TRUSTS AND THEIR USE IN ESTATE PLANNING
Trusts are similar in function to a gift left to someone in a Will, except that Trusts can be set up either within a Will or while the “settlor” (the person creating the Trust) is still alive. A Trust is created using a written instrument that sets out the terms of the Trust. A Trust needs to appoint at least one trustee, who administers the Trust for the settlor according to the terms set out in the document. Most Trusts are set up to be “irrevocable” which means that once they are set up and the assets and/or money being held by the Trust is transferred to the trustee, the settlor cannot change their minds and get the assets or money back.
Trusts in general allow for the control, management, and distribution of property over a period of time. Trusts can allow for income splitting, deferral of capital gains taxes, avoidance of probate fees, asset protection, allocation between income, distribution of capital to specified beneficiaries and confidentiality.
A Trust can be used as a vehicle to avoid probate fees payable upon the death of a person. If a Trust is created that is irrevocable, where the settlor is not a beneficiary, the property that has been transferred to the Trust does not form part of the deceased’s estate. As it is not part of the estate, assets held in Trust can also potentially be protected from claims for dependant’s relief.

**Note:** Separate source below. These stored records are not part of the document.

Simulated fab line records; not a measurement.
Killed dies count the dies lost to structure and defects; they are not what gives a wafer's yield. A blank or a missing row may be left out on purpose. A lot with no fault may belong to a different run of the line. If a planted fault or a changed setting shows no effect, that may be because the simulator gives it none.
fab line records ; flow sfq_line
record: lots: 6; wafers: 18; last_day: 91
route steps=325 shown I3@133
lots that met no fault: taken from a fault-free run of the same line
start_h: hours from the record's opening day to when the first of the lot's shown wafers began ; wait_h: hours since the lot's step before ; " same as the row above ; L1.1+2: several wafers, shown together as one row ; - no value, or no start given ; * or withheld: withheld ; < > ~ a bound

It is important to consider, however, that a Trust is considered to be a “person” for tax purposes, so the Trust must complete tax returns and there is the possibility of capital gains tax payable on Trust assets if they are sold or distributed when a Trust is terminated. Capital gains tax can be deferred by placing assets or property in Trust, but it will eventually have to be paid when those assets are sold or the Trust is terminated.
It is best to consult with a lawyer about all the potential benefits and downsides to employing a Trust in your estate planning.